Nigeria’s military said it had cleared Boko Haram from the northeastern state of Yobe on Monday, while also claiming victory over the militants in the strategic town of Bama in neighbouring Borno state.
“We announced the reclaiming of (the town of) Goniri today,” defence spokesman Chris Olukolade said on his Twitter account @GENOlukolade. “That was the last stronghold of terrorists in Yobe… #YobeIsFree.”
Olukolade added in a later tweet that Nigerian troops had also ousted the insurgents from Bama, some 70 kilometres (45 miles) from the Borno state capital of Maiduguri.

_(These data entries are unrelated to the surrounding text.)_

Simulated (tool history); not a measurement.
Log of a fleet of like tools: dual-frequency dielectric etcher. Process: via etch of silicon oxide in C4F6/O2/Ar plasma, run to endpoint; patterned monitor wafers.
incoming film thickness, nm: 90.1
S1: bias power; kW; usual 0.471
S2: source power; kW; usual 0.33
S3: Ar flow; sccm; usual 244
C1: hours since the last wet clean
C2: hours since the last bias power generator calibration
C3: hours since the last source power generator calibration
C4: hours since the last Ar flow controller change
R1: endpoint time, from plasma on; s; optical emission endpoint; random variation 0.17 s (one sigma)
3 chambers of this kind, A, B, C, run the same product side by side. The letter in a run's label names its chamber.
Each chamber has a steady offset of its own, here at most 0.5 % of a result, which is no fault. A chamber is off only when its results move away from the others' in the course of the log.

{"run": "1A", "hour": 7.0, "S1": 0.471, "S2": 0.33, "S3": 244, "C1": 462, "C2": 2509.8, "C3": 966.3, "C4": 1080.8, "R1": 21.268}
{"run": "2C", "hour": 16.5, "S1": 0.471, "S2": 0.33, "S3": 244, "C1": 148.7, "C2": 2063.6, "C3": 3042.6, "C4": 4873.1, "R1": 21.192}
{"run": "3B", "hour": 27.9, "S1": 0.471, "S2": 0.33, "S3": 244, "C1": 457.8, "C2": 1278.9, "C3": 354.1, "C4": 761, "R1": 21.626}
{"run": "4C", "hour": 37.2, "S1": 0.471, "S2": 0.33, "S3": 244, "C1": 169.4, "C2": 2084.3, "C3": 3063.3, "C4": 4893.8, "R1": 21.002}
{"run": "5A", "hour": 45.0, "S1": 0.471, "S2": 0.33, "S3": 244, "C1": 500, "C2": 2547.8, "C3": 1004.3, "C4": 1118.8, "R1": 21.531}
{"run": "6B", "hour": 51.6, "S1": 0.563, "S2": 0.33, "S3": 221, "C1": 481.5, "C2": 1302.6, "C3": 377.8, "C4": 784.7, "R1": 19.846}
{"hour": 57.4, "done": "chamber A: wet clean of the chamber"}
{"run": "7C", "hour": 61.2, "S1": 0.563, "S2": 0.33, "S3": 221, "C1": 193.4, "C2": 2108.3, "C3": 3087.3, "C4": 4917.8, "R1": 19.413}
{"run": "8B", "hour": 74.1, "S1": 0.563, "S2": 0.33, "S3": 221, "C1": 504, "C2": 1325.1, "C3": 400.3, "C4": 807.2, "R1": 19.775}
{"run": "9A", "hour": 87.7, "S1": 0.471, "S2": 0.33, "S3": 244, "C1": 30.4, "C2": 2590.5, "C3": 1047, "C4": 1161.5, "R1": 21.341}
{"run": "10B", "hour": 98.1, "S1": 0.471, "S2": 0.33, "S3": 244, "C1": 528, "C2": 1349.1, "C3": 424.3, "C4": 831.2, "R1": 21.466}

“Nigerian troops have this afternoon routed terrorists from #Bama in #Borno state. Mopping up operation is ongoing,” he said.
Boko Haram Islamists had seized Bama, the second-largest town in the troubled state, in early September during the rapid capture of several towns and villages in northeastern Borno, Adamawa and Yobe states.
The three states have been at the epicentre of the six-year-old Boko Haram conflict that has killed more than 13,000 and displaced 1.5 million people.
The states were placed under a state of emergency in May 2013 but the violence continued and even intensified, with Boko Haram widening its attacks into neighbouring Chad, Cameroon and Niger.
In response, a four-country joint offensive was launched that has claimed a string of successes in rebel-held territory in recent weeks.
The military operation is part of efforts to secure and stabilise northeast Nigeria in time for general elections set for March 28.
– ‘Bama was hell’ –
As Nigerian troops inched closer to Bama at the weekend, locals said Boko Haram set fire to homes, forcing hundreds of residents to flee.
The soldiers entered the town at about 4:00 pm (1500 GMT) on Monday and fought the insurgents until they fled to neighbouring villages, residents told AFP.
Some residents took advantage of the military offensive to escape to safety.
Among them was mother-of-four Jummai Mumini, who arrived in Maiduguri on Monday.
“When I saw myself in Maiduguri, I thought I am in heaven because Bama was hell… Bama was hell,” she told AFP.
Recounting her ordeal, Jummai, who is now staying with an uncle, said she felt like she had been living “in a different world for many months”.
In an official statement, defence spokesman Olukolade said the recapture of Bama had inflicted “massive” casualties on the militants.
“The Chadian partners in the Multinational Joint Task Force have been mandated to undertake a pursuit of the terrorists who are believed to be heading for the borders after being dislodged from Bama,” the statement added.
With the apparent liberation of Yobe state, only a handful of towns and villages in Borno state now remain under Boko Haram control.
The military last week already declared that Adamawa state had been cleared of Boko Haram fighters.